A jazz night at Tweed River House

February 13, 2026 BY
Caroline Agostini jazz

Tweed River House hosts monthly jazz dinners in its heritage dining room, pairing live jazz with an intimate, candlelit atmosphere. Photo: SUPPLIED

CAROLINE Agostini has sung jazz in five star hotels across the Middle East, performed in rooms frequented by royalty and learned, over decades, how music should sit gently inside a space rather than dominate it.

That sensibility is exactly what underpins the monthly jazz dinners she leads at Tweed River House, where she returns on February 21 for an evening built around classic jazz, refined dining and atmosphere over volume.

“I started singing jazz professionally in Wales,” Agostini said.

“I then went on to international contracts in places like Dubai, Egypt and Jordan. That ran for many years and was lovely.”

One of her most memorable chapters unfolded in Jordan, where she performed regularly at a restaurant frequented by Prince Ali.

“He would just come in and sit with everyone and listen to jazz,” she said.

“I found that really special. It wasn’t about status. It was about the music and the room.”

That understanding of how jazz lives in a space is what first drew Agostini to Tweed River House, shortly after new owners Gregory Lording and Philip Hepburn took over the heritage venue.

“I just really loved the look of it,” Agostini said.

“It’s high end, but it’s comfortable. It felt like a place where jazz could really work.”

For Lording, the dinners were conceived as much as an escape as an event.

“We wanted to create a special night where people could step out of busy lives and into something more elegant,” he said.

“The dining room, the fireplace, the chandeliers – it already feels like you’ve stepped back 100 years.”

The evenings began three years ago as a winter idea and were initially planned as a quarterly offering.

“It quickly became monthly because people kept coming back,” Lording said.

“What surprises them is that it’s not overpowering. Caroline performs solo, so people can still talk, dine and relax.”

Agostini’s sets move through jazz ballads and swing from the American songbook, drawing on Ella Fitzgerald, George Gershwin, Nat King Cole and Billie Holiday.

“It’s really important people can still converse,” she said.

“You want them to be taken away by the music, but not overwhelmed.”

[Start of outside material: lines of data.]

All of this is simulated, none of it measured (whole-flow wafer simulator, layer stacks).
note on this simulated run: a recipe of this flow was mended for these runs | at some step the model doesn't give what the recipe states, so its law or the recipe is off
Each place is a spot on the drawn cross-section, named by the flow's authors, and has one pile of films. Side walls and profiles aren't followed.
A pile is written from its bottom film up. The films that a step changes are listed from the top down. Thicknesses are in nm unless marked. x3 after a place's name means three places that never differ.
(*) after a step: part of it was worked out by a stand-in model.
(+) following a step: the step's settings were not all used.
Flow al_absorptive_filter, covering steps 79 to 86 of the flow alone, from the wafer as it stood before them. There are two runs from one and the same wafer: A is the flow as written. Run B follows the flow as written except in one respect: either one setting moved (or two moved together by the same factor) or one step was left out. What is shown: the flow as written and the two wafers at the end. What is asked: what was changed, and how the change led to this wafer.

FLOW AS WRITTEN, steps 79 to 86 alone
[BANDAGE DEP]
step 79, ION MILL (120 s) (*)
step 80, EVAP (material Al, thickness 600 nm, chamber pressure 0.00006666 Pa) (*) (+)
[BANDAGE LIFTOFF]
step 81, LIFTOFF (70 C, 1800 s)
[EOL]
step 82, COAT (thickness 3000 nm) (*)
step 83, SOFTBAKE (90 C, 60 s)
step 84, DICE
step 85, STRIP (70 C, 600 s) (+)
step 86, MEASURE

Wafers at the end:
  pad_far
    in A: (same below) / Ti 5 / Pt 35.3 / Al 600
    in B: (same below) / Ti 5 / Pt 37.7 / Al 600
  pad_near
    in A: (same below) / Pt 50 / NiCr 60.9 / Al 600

The menu changes regularly, with recent highlights including venison, lobster agnolotti and coral trout, but Lording said the night is about how everything comes together.

“Within an hour of Caroline starting, you see the smiles,” he said.

“It’s great food, great company and beautiful music all blending together.”

Agostini will perform three sets on Friday, February 21, and again on March 28, continuing a series that has become one of the region’s most refined date night experiences.